ABCD Resources: A New Update

As some of you know, John Stanton and I visited Kojonup in February at the request of Lisa Martello-Hart, who wanted us to meet various Aboriginal and non-Aboriginal people in the community and also discuss the Asset-Based Community Development (ABCD) approach. Lisa had been talking with us for some time about developing a community project to help enhance the social and emotional wellbeing of Kojonup citizens, with an emphasis placed on empowering and connecting youth., using an ABCD approach. You can read about John and my inspiring visit to Kojonup in my earlier blog post.

Lisa and I have continued to talk regularly since I returned to Perth, and she has updated me on various recent local ‘happenings’ related to the project. It all sounds very exciting. We agreed that I would develop a Kojonup section of this website and write some blogs about key resources related to your project that community members might like to read. These resources not only focus on the ABCD approach, but also trauma, healing and resilience, the story of the Aboriginal child artists of Carrolup, and Aboriginal culture and history.

The primary goal of an ABCD process is ‘to enhance collective citizen visioning and production’. It focuses on a community’s assets, capacities, and abilities. Significant community development takes places only when local community people are committed to investing in themselves and their resources. Healthy communities are built bottom-up, not top-down.

The ABCD approach is a superior alternative to the more common approach of ‘helping’ by focusing on a community’s needs, deficiencies, and problems. This depersonalising approach disempowers and often causes other forms of harm to community citizens.

The ABCD approach was first developed by John McKnight and John (Jody) Kretzmann, along with their associates in the USA. They set up the Asset-Based Community Development Institute.

As the ABCD approach will be new to the vast majority of you, I thought I’d introduce you to some key resources, which include blogs on this website and other key content. My first two recommended blogs will give you important initial insights and allow you to reflect on the ABCD process:

Asset-Based Community Development (ABCD), Part 1: The ABCD approach has a set of principles and practices that act like a compass in community-building work. These principles and practices fall into five categories: Citizen-led; Asset-based; Relationship-oriented; Place-based, and Inclusion-focused

Asset-Based Community Development (ABCD), Part 2: In his recent Kindle book Asset-Based Community Development: An Incomplete Guide, Cormac Russell describes eight touchstones of ABCD. He points out that whilst all eight Touchstones rarely appear together and do not represent a step-by-step guide to community building, they do show up regularly in ABCD community practice around the world.

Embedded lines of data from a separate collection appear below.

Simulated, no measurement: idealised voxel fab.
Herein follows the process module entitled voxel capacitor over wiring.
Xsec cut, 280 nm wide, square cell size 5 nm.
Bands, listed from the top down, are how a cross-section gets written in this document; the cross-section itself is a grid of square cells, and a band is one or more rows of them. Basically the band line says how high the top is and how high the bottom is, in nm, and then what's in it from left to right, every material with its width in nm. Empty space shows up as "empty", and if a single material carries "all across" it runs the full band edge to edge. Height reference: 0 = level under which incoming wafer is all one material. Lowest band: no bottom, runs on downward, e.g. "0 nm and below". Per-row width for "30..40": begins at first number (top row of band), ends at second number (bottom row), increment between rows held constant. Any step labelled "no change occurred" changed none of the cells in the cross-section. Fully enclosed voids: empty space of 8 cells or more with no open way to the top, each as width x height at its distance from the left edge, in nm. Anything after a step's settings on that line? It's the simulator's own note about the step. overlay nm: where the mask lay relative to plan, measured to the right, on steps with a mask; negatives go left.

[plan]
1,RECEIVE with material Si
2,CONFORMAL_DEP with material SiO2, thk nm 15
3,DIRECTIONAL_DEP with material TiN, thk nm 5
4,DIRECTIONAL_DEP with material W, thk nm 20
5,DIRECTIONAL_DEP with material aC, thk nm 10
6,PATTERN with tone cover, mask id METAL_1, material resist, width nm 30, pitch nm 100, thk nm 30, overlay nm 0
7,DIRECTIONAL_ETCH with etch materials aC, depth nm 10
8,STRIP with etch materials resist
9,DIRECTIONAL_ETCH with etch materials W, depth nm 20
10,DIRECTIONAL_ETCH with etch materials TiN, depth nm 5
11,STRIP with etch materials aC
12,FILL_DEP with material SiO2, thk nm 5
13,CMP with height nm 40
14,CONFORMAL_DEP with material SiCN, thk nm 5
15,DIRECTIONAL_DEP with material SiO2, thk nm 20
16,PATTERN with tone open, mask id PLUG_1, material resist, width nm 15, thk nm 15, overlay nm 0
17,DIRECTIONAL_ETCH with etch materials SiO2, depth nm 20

Cormac Russell is Managing Director of Nurture Development, the leading ABCD organisation in Europe. He has phenomenal experience with the ABCD approach. I have been communicating with Cormac, who lives in Ireland, for a number of years, and first met him here in Perth. I hold him in the highest regard. I’ve now let him know what is ‘stirring’ in Kojonup, and I am sure he will be very interested in further developments.

I also strongly recommend that you watch the TEDx talk by Cormac Russell at the bottom of this blog. I also strongly recommend you read Cormac’s Asset-Based Community Development: An Incomplete Guide, which you can purchase as a Kindle book (read on phones, computers and other devices) for the grand sum of A$1.37.

Here are four of my other blog posts relating to ABCD which have appeared on this website:

> Community Building

> Sustainable Community Development: From What’s Wrong to What’s Strong – Cormac Russell

> Community Capacities & Community Necessities

> What is distinctive about an ABCD Process – Four Essential Elements

I found Cormac’s book Rekindling Democracy, A Professional’s Guide To Working In Citizen Space to be very useful as I reflected on what I might be able to do to help Kojonup develop the ABCD approach. The book ‘offers a practical yet well-researched guide for practitioners seeking to hone the way they show up in citizen space.’

Lisa has described some of the projects that are developing as part of the wider community development process. It’s exciting to see these developments, but I just wanted to remind you, in moving forward, please do not forget this important initial step, which I quote from Cormac’s Kindle book (his first Touchstone):

‘Discovering and connecting an initiating group of residents: In every community, there are connectors: people who value relationships more than single issues and care about community building more than problem solving. Often in the art of finding connectors, it helps to remember it takes one to know one, so once you’ve found two or three, they’ll find four or six more, and so on like that. As the numbers of connectors multiply and relationships deepen a circle of connectors representing the diversity of a local community starts to form. When a group of connectors connect as an initiating group of residents, with the purpose of having a listening campaign [my bold] across the neighbourhood [community], it is fair to say that an incredibly important touchstone of collective citizen-led action has been reached.’ More

I wish you all well on your new journey.